That you have not taken the opportunity presented, but instead prefer to complain about an iniquity that you refuse to demonstrate, reflects- as usual- badly upon your integrity.
Get on with it.
K
PS have you decided to retract your incorrect and simplified lyellian assumptions about accretionary lapilli yet?
aniso
March 29th 2004, 04:52 PM
The problem with Glenn's quotes is that they refer to the "Scriptural Geologists" who no one regards as representative of mainstream geological thinking.
Then what paradigm was representative of mainstream thinking?
I'm not averse to discussing these writings, but I do not see how they cast light on the central claim that early geologists seriously looked at Flood Geology before rejecting it. My point was that early geologists had already adopted the Baconian maxim of having two books that occupy separate domains: the book of nature and the book of Scripture.

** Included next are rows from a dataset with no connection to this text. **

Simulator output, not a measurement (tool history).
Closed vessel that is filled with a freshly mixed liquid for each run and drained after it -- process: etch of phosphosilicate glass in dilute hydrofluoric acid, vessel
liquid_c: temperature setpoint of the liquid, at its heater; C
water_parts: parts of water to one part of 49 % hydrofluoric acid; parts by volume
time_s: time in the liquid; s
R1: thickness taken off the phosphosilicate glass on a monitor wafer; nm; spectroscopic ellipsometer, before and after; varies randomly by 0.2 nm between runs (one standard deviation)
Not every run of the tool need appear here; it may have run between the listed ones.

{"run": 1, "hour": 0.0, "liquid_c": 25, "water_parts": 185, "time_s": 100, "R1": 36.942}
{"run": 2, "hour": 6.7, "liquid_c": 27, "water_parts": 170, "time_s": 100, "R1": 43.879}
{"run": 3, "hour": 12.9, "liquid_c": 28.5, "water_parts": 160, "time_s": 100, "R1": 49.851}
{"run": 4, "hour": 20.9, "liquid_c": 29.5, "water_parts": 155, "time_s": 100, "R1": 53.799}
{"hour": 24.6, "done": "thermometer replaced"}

From everything you post, I assume that this (keeping two books) meets with your approval then. So, what's wrong? They kept two books, considered the alternatives and eventually chose naturalism. This is exactly what you said does not happen in science...
I can point to some early geologists who were prepared to invoke the Flood - but they never developed a coherent framework for understanding geological data because Bacon's guidelines steered them away from this approach.
Or could it be because no coherent framework was possible? In fact, flood geology virtually predicts an incoherrent framework, and this probably guided early thinking. It was a self-fulfilling prediction. Solid scientific work showed that there is a framework, however, completely refuting the need for the 'scriptural book.'
My interpretation here is that even back then, there was little to support flood geology so it never 'rose to the top' of the heap of theories. According to what you post, it was actually superseded before it gained ascendency. Frankly, I can accept that.
grmorton
March 29th 2004, 10:15 PM
The problem with Glenn's quotes is that they refer to the "Scriptural Geologists" who no one regards as representative of mainstream geological thinking. I'm not averse to discussing these writings, but I do not see how they cast light on the central claim that early geologists seriously looked at Flood Geology before rejecting it. My point was that early geologists had already adopted the Baconian maxim of having two books that occupy separate domains: the book of nature and the book of Scripture. I can point to some early geologists who were prepared to invoke the Flood - but they never developed a coherent framework for understanding geological data because Bacon's guidelines steered them away from this approach.
I wish you would actually cite someone from that period saying what you say they say. I find it so much more easy to deal with documented statements rather than undocumented assertions.